5. Ownership and Feedback

All rights, title, and interest in and to the Solution, including any updates, enhancements, and feedback, shall remain exclusively with Brandlight. Feedback provided by Company may be used by Brandlight without restriction.

7. Open-Source & Third-Party Components

The Solution may include open-source software governed by the applicable open-source
licenses. Brandlight warrants that it has complied with all such license obligations so that Company’s permitted use is unaffected.

8. Data and Privacy

Company represents that any data shared with Brandlight will not include personally identifiable information (PII). Brandlight may use Company data internally for research and performance improvement and may publish aggregate, anonymized insights. Brandlight will retain and delete Company data in accordance with its standard data-retention practices and applicable law.

9. Confidentiality

8.1 Existing NDA. If the parties have entered into a non-disclosure agreement, those terms apply instead of this confidentiality section. 

8.2. Confidential Information. "Confidential Information" is non-public information in any form that is marked as "confidential" or that a reasonable person should understand is confidential. This includes, but is not limited to, Customer Content, the terms of this Agreement and Customer's account authentication credentials. Confidential Information does not include information that:
- 8.2.1. becomes publicly available without a breach of a confidentiality obligation;
- 8.2.2. was received lawfully from another source without a confidentiality obligation; or
- 8.2.3. is independently developed.

8.3. Protection of Confidential Information. Each party will take reasonable steps to protect the other's Confidential Information. A party will only use the other party's Confidential Information as part of the parties' business relationship. Neither party will disclose Confidential Information to third parties. A party may only share Confidential Information with a party's Representatives on a need-to-know basis, under nondisclosure obligations at least as protective as this Agreement. Each party remains responsible for the use of Confidential Information by its Representatives. A party must promptly notify the other party if it discovers any unauthorized use or disclosure.

8.4. Disclosure required by law. A party may disclose the other's Confidential Information if required by law, but only after it notifies the other party (if legally permissible) so that the other party can seek a protective order.

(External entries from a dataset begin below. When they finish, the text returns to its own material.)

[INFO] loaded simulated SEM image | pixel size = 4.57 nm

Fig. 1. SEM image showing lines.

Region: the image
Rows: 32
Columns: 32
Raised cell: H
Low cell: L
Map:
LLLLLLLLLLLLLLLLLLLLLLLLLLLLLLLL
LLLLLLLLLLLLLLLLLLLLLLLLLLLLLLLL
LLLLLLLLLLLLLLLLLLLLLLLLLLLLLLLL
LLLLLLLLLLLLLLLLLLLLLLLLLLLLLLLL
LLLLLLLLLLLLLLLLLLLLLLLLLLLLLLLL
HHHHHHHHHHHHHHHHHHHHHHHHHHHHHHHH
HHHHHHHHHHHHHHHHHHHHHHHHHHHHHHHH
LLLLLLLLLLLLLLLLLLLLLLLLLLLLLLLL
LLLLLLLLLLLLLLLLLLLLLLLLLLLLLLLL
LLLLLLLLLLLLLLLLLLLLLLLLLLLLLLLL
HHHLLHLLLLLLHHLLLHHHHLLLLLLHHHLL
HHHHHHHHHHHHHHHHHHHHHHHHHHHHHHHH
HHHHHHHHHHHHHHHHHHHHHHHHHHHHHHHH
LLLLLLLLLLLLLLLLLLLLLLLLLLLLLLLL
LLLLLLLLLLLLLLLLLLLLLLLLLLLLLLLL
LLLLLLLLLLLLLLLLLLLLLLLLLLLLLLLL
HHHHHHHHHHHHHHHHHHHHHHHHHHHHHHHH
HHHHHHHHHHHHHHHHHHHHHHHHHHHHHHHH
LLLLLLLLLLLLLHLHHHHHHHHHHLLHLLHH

8.5. Duration of confidentiality obligation. These confidentiality obligations apply for a period of three years after a party receives the Confidential Information

10. Force Majeure

Neither party is liable for any delay or failure to perform due to causes beyond its reasonable control, including acts of God, natural disasters, war, terrorism, labor disputes, internet outages, or governmental actions.

11. Taxes

All fees are exclusive of taxes. Company is responsible for all applicable taxes, duties, or levies imposed by taxing authorities, other than taxes on Brandlight’s income.

12. Disclaimers and Limitations

The Solution is provided “as-is.” Brandlight disclaims all warranties, including merchantability, fitness for a particular purpose, and non-infringement. In no event will
either party’s aggregate liability exceed the fees paid or payable by Company during the twelve (12) months preceding the claim, except for liability arising from confidentiality or intellectual-property indemnification obligations.

13. Intellectual-Property Indemnification

13.1. Indemnity. Brandlight will defend Customer against any third-party claim that the Products infringes a valid U.S. patent, copyright, or trade secret of a third party, and will pay resulting damages finally awarded or agreed in settlement, but only if Brandlight is promptly notified in writing of the claim and has the right to control the defense and any settlement thereof. Customer must provide Brandlight with all requested assistance, information, and authority. Brandlight will be reimbursed by Customer for reasonable out-of pocket expenses it incurs in providing such assistance.  If Brandlight is unable to resolve a claim of infringement of a Product, it may, at its option, either (i) modify or replace the Product with a functional equivalent, or (ii) terminate Customer's license and refund any license fees, including amounts paid in advance for any usage period after the termination date. Brandlight will not be liable for any claims or damages due to Customer's continued use of a Product after being notified to stop due to a third-party claim. This section describes the Customer's sole remedies and entire liability for such claims, subject to the limitations set out in Sections 13.2 and 13.3. Brandlight's defense and indemnity obligations set forth in this Agreement shall not apply if a claim is arising from the combination of any Product with Customer’s product or service or Customer Content or modification of any Product by the Customer, if such claim would not have arisen but for such combination or modification, not to any claims arising from use of the Products in violation of this Agreement.

13.2 Limited Liability. In no event will either party’s aggregate liability exceed the fees paid or payable by Customer during the twelve (12) months preceding the claim, except for liability arising from confidentiality or intellectual-property indemnification obligations.

13.3. In no event will either party be liable for indirect, incidental, special, punitive, or consequentialdamages, or loss of use, loss of profits, or interruption of business; however, caused or under any theory ofliability.

14. Publicity

Customer agrees that Brandlight may use Customer's name and logo for marketing and public relations purposes, including but not limited to Brandlight's website, press releases, case studies, and other marketing materials

15. Governing Law and Dispute Resolution

This Agreement is governed by the laws of the State of New York, without regard to its conflict-of-law principles. Any disputes will be resolved exclusively in the state or federal courts located in New York, New York. Each party irrevocably submits to such jurisdiction and waives the right to a jury trial.

16. Miscellaneous

This Agreement, together with any applicable proposal, constitutes the entire agreement between the parties and supersedes all prior or contemporaneous agreements. Company may not assign this Agreement without Brandlight’s prior written consent. If any provision is held unenforceable, the remaining provisions will remain in effect.

17. Survival

Sections 2 (Term and Termination), 6 (Ownership and Feedback), 8 (Data and Privacy), 9 (Confidentiality), 12 (Disclaimers and Limitations), 13 (Intellectual-Property Indemnification), 14 (Force Majeure), 15 (Governing Law and Dispute Resolution), 16 (Miscellaneous), and 17 (Survival) shall survive any termination or expiration of this Agreement.